Is Congress weakest link in DMK-led alliance in Tamil Nadu?

Bihar debacle will reduce bargaining power of the party in 2021 polls, feel DMK supporters 
DMK president MK Stalin (Photo | EPS)
DMK president MK Stalin (Photo | EPS)

CHENNAI: Will the Congress’ poor show in Bihar weaken its prospects all way down in Tamil Nadu? Seems likely. Though the local Congress leaders are trying to put on a brave face, DMK supporters are of the opinion that the Bihar debacle will reduce the grand old party’s bargaining power when it comes to seat sharing in Tamil Nadu. 

Having won a mere 19 of the 70 seats it contested in, the Congress dragged down the Mahagathbandan with it in Bihar. Soon after, DMK supporters piled on to Twitter expressing hope that the Dravidian major would remember this during the seat sharing for 2021 Assembly elections. The apprehension is not entirely unfounded. 

In 2016, for instance, the Congress managed to win only 8 out of 41 seats it managed to wrest from the DMK as an ally. Had the DMK retained 20 of those 41 given to Congress, it may have won 15 helping it come to power in 2019 following the bypolls held to 22 Assembly seats, feel some. The Congress, however, likes to use a different yardstick — the 2019 Lok Sabha polls, where it won 8 of 9 seats allotted.  
The argument does not hold water as the DMK swept the parliamentary polls on an anti-BJP poll pitch. The problem here, according to DMK insiders, has more to do with the Congress’ choice of candidates than its ground strength. “There is nothing wrong in allocating a fair number of seats to them but we have to be careful about which candidates are being fielded in the seats. Most of the time, the Delhi leadership gives seats to people not well-connected to the constituency making their defeat inevitable,” a frontline DMK leader said, pointing to the fact that the alliance’s only loss in 2019 was in Theni.  

“They could have given the Theni seat to anyone linked to the Madurai region. Instead the seat was knowingly lost by allocating it to EVKS Elangovan who has no connection with the constituency. This time, we will directly approach the Congress national leadership if we need to change any candidate to ensure the victory of our alliance,” the leader said. 

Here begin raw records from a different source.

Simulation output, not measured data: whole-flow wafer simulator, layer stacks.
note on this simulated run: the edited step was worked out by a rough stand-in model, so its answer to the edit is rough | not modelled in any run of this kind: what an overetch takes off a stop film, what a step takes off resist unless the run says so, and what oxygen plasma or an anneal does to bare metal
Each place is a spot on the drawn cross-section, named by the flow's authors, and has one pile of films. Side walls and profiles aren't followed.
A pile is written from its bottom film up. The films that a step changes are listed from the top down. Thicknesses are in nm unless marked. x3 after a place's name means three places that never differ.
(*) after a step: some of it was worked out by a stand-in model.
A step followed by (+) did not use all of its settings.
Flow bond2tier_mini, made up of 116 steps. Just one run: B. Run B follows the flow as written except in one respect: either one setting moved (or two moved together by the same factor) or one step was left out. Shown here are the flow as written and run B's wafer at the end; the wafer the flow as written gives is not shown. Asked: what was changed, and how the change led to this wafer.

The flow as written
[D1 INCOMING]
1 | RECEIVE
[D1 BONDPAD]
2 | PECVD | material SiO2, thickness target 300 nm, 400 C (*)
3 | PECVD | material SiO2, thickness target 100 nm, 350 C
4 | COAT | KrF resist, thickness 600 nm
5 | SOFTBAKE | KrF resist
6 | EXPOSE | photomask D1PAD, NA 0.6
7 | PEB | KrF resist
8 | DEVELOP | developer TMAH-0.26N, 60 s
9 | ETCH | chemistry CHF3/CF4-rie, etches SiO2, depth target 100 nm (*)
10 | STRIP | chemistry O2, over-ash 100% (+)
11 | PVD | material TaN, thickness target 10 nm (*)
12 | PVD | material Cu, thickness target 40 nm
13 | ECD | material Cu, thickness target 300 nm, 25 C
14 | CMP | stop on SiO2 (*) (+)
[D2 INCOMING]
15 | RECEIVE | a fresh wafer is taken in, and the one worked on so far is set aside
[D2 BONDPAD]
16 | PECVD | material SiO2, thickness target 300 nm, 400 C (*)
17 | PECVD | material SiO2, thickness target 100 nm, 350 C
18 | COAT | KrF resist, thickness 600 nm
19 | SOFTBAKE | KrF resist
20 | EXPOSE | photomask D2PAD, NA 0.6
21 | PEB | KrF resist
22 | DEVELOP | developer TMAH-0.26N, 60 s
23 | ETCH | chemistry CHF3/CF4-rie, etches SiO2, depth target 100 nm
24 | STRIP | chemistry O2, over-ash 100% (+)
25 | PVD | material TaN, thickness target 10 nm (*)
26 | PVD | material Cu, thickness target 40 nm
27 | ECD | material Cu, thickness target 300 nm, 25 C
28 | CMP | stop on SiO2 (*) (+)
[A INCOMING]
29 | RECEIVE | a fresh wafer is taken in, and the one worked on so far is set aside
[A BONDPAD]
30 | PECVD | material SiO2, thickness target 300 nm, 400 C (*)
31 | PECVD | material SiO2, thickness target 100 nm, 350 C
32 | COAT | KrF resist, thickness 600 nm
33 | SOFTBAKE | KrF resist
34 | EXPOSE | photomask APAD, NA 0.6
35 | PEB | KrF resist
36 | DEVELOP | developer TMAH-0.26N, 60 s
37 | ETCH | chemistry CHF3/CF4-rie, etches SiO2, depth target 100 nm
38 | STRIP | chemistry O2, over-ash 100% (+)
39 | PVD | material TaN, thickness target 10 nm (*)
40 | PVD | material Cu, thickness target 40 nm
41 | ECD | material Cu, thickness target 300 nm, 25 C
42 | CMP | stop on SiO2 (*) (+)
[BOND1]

Even Congress members do not dispute the problem of selection of candidates. GK Murali, the state general secretary of the party’s farmers wing, said that in Bihar in 45 of the 70 seats allocated to Congress, the seats were given to the candidates for various reasons without considering their victory prospects. 

“Most of our candidates took the seats only to get their name in the candidate list without any aspiration to win. That’s why we are witnessing this result,” he said. However, he believed that in Tamil Nadu the DMK would give “due respect” and seats to the party as the alliance with the Congress would strengthen its reputation as an anti-BJP party. 

On the other hand, Tamil Nadu Congress Committee president KS Alagiri sought to spin the party’s losses in Bihar. “We can’t decide the weakness and strength of a party by counting the winning seats. We lost in many assembly constituencies by a slim margin and our alliance couldn’t have reached that position without the Congress. Similarly, our alliance candidates won by a wafer-thin margin in several seats where the Congress was the catalyst that pushed them over the winning line,” he claimed.  According to Alagiri, alliances should work based on chemistry rather than arithmetic.